Vince: At what cost?
Madonna: I know, but for me it was a very enlightening moment.
Vince: But it is a terrible cost – to give up everything in order to rule?
Madonna: Right, but if you are a powerful female and you don’t play the traditional role that you are supposed to play when you get married and have a family and everyone feels safe with you, then you are going to be intimidating to people. And that idea has always been running through my work. Accepting it, not accepting it; accepting it, not accepting it. And shoving it in people’s faces. I mean that whole crotch-grabbing thing was just so like, OK every other rock star in the universe has done it, so I’m going to do it. And you know how freaked-out people got about it. Whatever. But we got off the subject.
Vince: Is there an early influence on your ideas about femininity and masculinity?
Madonna: I think probably my earliest influences probably came from the world of dance, especially with Martha Graham, because I studied at her school and I read all about her and saw the movies of her dances and performances. She freaked people out, too, because she brought to life all of these Greek myths and she reenacted them in her dances. And she was always turning things around; she was always the agressor who trapped the men. And her dances were very sexually provocative, very erotic, and very female-assertive, and I know that that really influenced me. And also ballet is such a female thing, and when I was younger, being surrounded by male ballet dancers – to me, that’s gender confusion. I mean, a bunch of guys walking around in tights putting their toes up in the air, and they’re incredibly effeminite men. Being surrounded by that on a regular basis when I was growing up – I mean, I wanted to be a boy when I was growing up because I was in love with all of the male dancer I know and they were all gay. And I thought, Well, if I was a boy, they’d love me. So I got into role-playing then. That’s where it began. I remember when I was still in high school, I had cut my hair off really short, and I was totally anorexic – I had no boobs – and I would dress like a boy and go to gay clubs and my goal was to trick men into thinking I was a boy.
Vince: Did it ever work?
Madonna: It did actually, a few times. Yeah, it really started in the dance world.
Vince: And when you got into music, it wasn’t in the rock and roll world, which is a lot more gender-defined, but through disco, which was much more fluid.
Madonna: And I’m sure that’s really influenced me, because from the dance world to the music world, my social strata was mostly gay men. That’s who my audience was, that’s who I hung out with, that’s who inspired me. For me, it freed me, because I could do whatever I wanted and be whatever I wanted.

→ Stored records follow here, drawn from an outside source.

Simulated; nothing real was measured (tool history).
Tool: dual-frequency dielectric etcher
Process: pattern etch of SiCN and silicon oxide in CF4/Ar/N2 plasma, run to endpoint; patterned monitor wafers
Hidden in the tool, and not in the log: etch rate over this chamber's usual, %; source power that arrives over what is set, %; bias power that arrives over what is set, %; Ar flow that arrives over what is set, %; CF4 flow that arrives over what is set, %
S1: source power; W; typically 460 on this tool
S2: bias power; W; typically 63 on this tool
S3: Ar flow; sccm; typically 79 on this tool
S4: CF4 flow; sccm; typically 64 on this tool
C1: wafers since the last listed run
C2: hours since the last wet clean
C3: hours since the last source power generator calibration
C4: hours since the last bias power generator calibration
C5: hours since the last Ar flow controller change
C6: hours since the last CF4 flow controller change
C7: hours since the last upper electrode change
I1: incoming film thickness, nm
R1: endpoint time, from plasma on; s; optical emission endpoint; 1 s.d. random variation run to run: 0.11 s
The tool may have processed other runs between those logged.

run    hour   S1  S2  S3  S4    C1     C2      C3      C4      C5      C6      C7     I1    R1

Vince: Knowing that your audience is ready to be f*cked with.
Madonna: Totally. Ready to be f*cked with and certainly not intimidated by a strong female. So the problem arose when I left that world and went into the mainstream. Suddenly, there was judgment. But before that I was in my little gay cocoon.
Vince: But you certainly fed off the judgment.
Madonna: Well, absolutely. As soon as you tell me I can’t do something – And that’s how I’ve always been, starting from when I was a little girl. The boys could wear pants to church and the girls couldn’t. And I used to say, But why? Is God going to love me less if I don’t wear a dress? It just irked me – the rules. So I would put pants on under my dress, just to f*ck with my father. And after church, I would tell him I had pants and I’d say, See, lightning did not strike me. And I guess I’ve been doing that ever since.
Vince: Do you have a feminine ideal? Is there someone who seems like perfection – and I mean totally in your own terms?
Madonna: Well, a lot of the artists that I collect and that I admire: Lee Miller, Tina Modotti, Frida Kahlo – that whole group of females that kind of started off as muses and became artists in their own right and absolutely worked in a lot of different worlds and moved in a lot of different worlds and were artstic and political and still had their femininity about them. I can’t think of anybody now. That’s a tough one. I’m sitting here and combing all the areas; Is there an actress? Is there a singer? Is there an artist now? Help me!